Saturday, 14 July 2012

Maximum Impact First Night of the Proms 2012

MAXIMUM IMPACT for the First Night of the BBC Proms 2012. My review of the First Night of the Proms 2013 is here.  Big choirs, big orchestras, Four big name conductors and the cream of British composers. No flag waving, except for someone waving an Olympics flag to upstage things. It was a sorry sight, since the BBC Proms stand for everything the paranoid, sponsor-obssessed Olympics are not. Fortunately thousands in the Royal Albert Hall and listening on the net/radio  had their minds and ears on less squalid things. Glorious music, glorious Britishness in the finest sense, genuine, sincere pride. Listen to the interval commentary on i-player which describes the difference between a plodding Land of Hope and Glory and the much more sophisticated version we heard tonight, freer and more positive. My mother was a destitute refugee liberated from camp in 1945, who attended the Last Night of the Proms in 1946. For her it was an overwhelming, cathartic experience which banished sufferings past in a blaze of genuine Hope and Glory. This Coronation Ode shows that bigots can't hijack the idealism Elgar and his contemporaries must have felt 110 years ago. Utterly stunning performance led by Edward Gardner. . Listen and read more about the cast HERE

What does being British mean, after all. Frederick Delius's UK connections were so tenuous that he'd fail the Immigration test questions. Born German, he left Bradford as soon as he could get away, fathered a child with a Florida black woman, partied in Paris and paid homage to Grieg in Norway, and wrote music that recalls Debussy. But "British" he became because the nation needed an icon. And when British music circles have heroes, they're fanatical about them. Delius Sea Drift is for me beautiful as abstract music, since I find the poem mawkish even though it's by Walt Whitman. Fortunately Bryn Terfel gives it vigorous, even gruff treatment which lifts it above sentimentality and gives it extraordinary power. Boyo Delius works well! Mark Elder conducted the BBC Symphony Orchestra and Chorus.

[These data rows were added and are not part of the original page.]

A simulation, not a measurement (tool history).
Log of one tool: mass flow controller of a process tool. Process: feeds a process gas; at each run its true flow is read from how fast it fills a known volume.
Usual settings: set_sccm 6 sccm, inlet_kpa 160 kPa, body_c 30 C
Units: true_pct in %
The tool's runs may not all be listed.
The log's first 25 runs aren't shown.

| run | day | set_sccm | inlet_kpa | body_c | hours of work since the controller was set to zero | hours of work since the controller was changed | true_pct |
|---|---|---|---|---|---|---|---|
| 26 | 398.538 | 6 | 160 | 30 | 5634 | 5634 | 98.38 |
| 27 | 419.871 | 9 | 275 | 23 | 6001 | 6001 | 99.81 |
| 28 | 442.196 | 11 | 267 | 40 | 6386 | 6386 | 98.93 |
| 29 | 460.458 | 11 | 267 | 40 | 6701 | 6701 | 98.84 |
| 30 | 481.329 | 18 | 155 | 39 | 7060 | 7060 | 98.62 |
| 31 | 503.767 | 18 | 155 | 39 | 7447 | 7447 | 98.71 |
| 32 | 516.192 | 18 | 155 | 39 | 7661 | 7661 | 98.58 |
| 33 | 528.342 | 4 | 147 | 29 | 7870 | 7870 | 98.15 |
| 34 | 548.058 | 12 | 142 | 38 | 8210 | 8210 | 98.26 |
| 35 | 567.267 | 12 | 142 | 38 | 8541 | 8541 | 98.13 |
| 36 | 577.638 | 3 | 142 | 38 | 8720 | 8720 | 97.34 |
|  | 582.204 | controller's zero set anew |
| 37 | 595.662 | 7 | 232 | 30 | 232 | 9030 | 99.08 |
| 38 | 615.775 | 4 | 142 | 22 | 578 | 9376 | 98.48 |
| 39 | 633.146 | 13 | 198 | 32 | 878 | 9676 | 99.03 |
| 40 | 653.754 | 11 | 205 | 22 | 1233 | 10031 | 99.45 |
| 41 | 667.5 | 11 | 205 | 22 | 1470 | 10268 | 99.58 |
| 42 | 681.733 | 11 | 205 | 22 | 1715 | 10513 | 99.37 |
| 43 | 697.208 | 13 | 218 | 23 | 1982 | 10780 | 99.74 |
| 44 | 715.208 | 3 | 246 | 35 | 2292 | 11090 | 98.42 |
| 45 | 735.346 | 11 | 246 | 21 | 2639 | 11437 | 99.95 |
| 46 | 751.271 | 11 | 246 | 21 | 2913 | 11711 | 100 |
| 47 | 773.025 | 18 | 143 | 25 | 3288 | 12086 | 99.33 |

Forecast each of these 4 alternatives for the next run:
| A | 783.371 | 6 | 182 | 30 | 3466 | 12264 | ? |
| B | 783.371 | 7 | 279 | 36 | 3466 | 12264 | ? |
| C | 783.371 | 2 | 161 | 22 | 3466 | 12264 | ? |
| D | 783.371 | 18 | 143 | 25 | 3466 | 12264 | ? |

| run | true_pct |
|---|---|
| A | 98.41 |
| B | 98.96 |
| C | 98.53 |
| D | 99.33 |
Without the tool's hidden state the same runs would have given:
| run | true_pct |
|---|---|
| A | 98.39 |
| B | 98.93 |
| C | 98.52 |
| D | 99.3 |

Elgar's Overture Cockaigne (In London Town) is a regular Proms perennial, but it was good to hear  Roger Norrington's warm hearted, lively account, perfectly in tune with the good natured Coronation Ode. Martyn Brabbins conducted Michael Tippett's Suite for the Birthday of Prince Charles, which fitted the mood of optimism at the time the Prince was born. God Save the Queen, Long May She Reign!  Even to age 116. Couldn't they have chosen something to praise a woman who has done more for the monarchy than anyone else? Including Princess Diana, who deserves much more attention than she's had this Jubilee year. Mark Anthony Turnage Canon Fever (note one "n", it's a pun) was a reminder thast British music is alive and well. Much quirkier and original than he's been for a while. Some First Night Fanfares disappear without a trace. This one will stay fresh.

Speaking of Britishness, the Olympics and British music, there was some discussion on the BBC Proms site, which I can't track down (might have been pulled). Someone objected to having Beethoven 9 at the Proms on the opening night of the Olympics, because Beethoven wasn't British. "Would the Germans have played British music at the 1936 Olympics opening?" someone asked.  But Beethoven transcends national borders. Alle Menschen werden Bruder. That's the real spirit of the BBC Proms and should be of the Olympics, too.